The challenge for MLOps engineers is to automate the deployment of machine learning models on various computing platforms. This requires a deep understanding of both machine learning and DevOps, as there are not many established best practices or guidelines in this domain so far.

The second trend is containerization. Containers have become the standard enterprise way of delivering applications, replacing virtual machines in most cases. Therefore, Kubernetes and containerization skills are essential for DevOps engineers.

And the third trend is cloud platforms. Cloud platforms have been popular for a long time, as they offer many benefits over owning and managing servers. They allow the transformation of long-term capital expenditures to day-to-day operational expenses which is essential for startup projects.

Public cloud platforms such as Amazon Web Services, Google Cloud Platform, and Microsoft Azure provide a huge number of managed services in different areas, including machine learning and containers. DevOps engineers need to be familiar with these services and how to use them effectively.

Q: Becoming a successful DevOps engineer, Is it necessary to get a university education for this? What skills should a beginner learn right now?

A: A university degree is not a requirement for becoming a DevOps engineer. However, the university can help you develop some soft skills that are useful in any career. For example, in the university, you can learn how to learn.

So in general, I don't think higher education is worthless, but you can also pursue a career in IT without it.

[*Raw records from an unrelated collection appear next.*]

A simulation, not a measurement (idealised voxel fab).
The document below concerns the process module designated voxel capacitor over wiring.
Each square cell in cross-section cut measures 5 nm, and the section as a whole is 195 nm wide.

Instead, you should take specialized courses and keep learning new things. I do this myself every day. No one knows everything in this field: I still learn as much as I did when I started. When you stop learning, you stop being an IT person.

You can't afford to be complacent, because the IT industry is evolving so fast, and you have to keep up with the latest trends. Otherwise, you might fall behind and miss the opportunities that are ahead of you.

And one of the key points is troubleshooting skills. You have to find the root cause of the problem and solve it. The ability and willingness to dig deep and understand is crucial.